Co-Design of Sensing, Communications, and Control for Low-Altitude Wireless Networks

TL;DR

This paper presents a comprehensive co-design framework for integrated sensing, communication, and control in multi-UAV low-altitude wireless networks, optimizing resource allocation and deployment for enhanced control and localization performance.

Contribution

It introduces a novel joint optimization approach for UAV deployment, resource allocation, and scheduling considering control and sensing objectives with a new solution method.

Findings

The proposed algorithm achieves near-optimal performance in simulations.

Effective trade-offs between control stability and sensing accuracy are demonstrated.
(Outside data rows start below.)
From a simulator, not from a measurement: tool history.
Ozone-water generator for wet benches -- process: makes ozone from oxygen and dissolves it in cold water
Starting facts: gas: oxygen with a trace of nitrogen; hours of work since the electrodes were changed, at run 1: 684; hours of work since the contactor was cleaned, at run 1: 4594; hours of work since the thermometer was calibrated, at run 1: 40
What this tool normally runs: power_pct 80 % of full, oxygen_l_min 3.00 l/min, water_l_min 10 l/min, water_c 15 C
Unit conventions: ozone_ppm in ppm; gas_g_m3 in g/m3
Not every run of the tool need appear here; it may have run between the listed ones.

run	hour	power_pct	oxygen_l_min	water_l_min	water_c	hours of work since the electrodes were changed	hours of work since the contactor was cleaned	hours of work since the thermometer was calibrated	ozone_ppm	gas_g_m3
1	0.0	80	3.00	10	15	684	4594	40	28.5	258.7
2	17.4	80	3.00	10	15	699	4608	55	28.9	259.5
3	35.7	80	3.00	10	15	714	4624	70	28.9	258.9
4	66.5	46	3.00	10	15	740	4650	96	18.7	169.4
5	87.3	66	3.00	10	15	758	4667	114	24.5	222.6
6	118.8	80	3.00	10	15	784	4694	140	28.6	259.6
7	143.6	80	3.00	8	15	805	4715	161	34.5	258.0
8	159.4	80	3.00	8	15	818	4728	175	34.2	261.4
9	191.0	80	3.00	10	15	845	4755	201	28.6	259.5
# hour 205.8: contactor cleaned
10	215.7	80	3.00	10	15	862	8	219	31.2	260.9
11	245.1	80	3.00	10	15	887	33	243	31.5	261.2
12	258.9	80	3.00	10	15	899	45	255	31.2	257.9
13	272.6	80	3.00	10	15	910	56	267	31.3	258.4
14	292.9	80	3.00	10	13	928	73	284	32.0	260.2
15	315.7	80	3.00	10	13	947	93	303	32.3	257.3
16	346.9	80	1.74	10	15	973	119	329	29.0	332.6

The method outperforms benchmark schemes in key metrics.

Abstract

The rapid advancement of Internet of Things (IoT) services and the evolution toward the sixth generation (6G) have positioned unmanned aerial vehicles (UAVs) as critical enablers of low-altitude wireless networks (LAWNs). This work investigates the co-design of integrated sensing, communication, and control ($\mathbf{SC^{2}}$) for multi-UAV cooperative systems with finite blocklength (FBL) transmission. In particular, the UAVs continuously monitor the state of the field robots and transmit their observations to the robot controller to ensure stable control while cooperating to localize an unknown sensing target (ST). To this end, a weighted optimization problem is first formulated by jointly considering the control and localization performance in terms of the linear quadratic regulator (LQR) cost and the determinant of the Fisher information matrix (FIM), respectively. The resultant problem, optimizing resource allocations, the UAVs' deployment positions, and multi-user scheduling, is non-convex. To circumvent this challenge, we first derive a closed-form expression of the LQR cost with respect to other variables. Subsequently, the non-convex optimization problem is decomposed into a series of sub-problems by leveraging the alternating optimization (AO) approach, in which the difference of convex functions (DC) programming and projected gradient descent (PGD) method are employed to obtain an efficient near-optimal solution. Furthermore, the convergence and computational complexity of the proposed algorithm are thoroughly analyzed. Extensive simulation results are presented to validate the effectiveness of our proposed approach compared to the benchmark schemes and reveal the trade-off between control and sensing performance.